In this important and wide-ranging book, a leading political theorist and activist considers the question: What justifies democracy? Carlos Santiago Nino critically examines answers others have given and then develops his own distinctive theory of democracy, emphasizing its deliberative character. In Nino's view, democracy resembles a moral conversation and is valued because of its capacity to generate an impartial perspective, one that takes into account the interests of all citizens.

Nino's conception of deliberative democracy bears on the way power is organized under a constitution. Drawing on a variety of constitutional traditions, he criticizes the presidential system and calls for citizens to participate more directly in the political life of their country. He also envisions a revitalized role for political parties. Nino shows how deliberative democracy can be combined with, and supported by, other constitutional practices, such as the specific wording of the text and the protection of individual rights. The complex constitution that emerges from his analysis consists of a historical constitution, an ideal constitution of rights, and an ideal constitution of power. Nino's goal is to explain how these three dimensions of constitutionalism can reinforce rather than conflict with each other. In a final chapter, he argues that the deliberative conception of democracy requires a more limited role for judicial review than is usually contemplated.
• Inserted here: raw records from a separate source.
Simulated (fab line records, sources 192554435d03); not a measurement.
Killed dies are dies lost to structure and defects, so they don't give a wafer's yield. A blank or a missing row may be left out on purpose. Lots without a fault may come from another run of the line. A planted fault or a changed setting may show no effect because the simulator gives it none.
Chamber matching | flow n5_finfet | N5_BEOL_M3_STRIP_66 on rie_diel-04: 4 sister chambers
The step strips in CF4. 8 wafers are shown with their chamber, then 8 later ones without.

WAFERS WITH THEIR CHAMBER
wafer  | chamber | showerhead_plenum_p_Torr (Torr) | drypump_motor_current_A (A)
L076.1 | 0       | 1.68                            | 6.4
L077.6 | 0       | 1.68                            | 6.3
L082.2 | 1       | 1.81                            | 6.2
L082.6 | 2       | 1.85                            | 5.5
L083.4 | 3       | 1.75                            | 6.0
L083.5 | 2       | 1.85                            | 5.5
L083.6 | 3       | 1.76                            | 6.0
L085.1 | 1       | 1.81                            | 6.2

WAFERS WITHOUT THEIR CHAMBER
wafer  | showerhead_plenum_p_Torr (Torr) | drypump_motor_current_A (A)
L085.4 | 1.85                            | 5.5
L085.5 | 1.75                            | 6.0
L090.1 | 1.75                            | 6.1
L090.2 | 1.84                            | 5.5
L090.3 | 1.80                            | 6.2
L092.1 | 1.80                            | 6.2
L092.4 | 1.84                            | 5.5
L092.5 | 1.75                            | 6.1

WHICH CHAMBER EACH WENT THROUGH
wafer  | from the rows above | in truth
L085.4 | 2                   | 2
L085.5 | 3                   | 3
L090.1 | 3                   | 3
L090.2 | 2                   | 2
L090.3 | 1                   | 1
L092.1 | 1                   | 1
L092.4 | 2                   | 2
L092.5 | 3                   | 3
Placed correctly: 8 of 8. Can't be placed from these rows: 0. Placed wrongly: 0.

Carlos Santiago Nino (1943-1993) was professor of law at the University of Buenos Aires and a regular visiting professor at the Yale Law School. He became involved in politics in the early 1980s in an effort to restore democracy in Argentina and later served President Raúl Alfonsín as an advisor on human rights and constitutional reform. His many published works include The Ethics of Human Rights and Radical Evil on Trial.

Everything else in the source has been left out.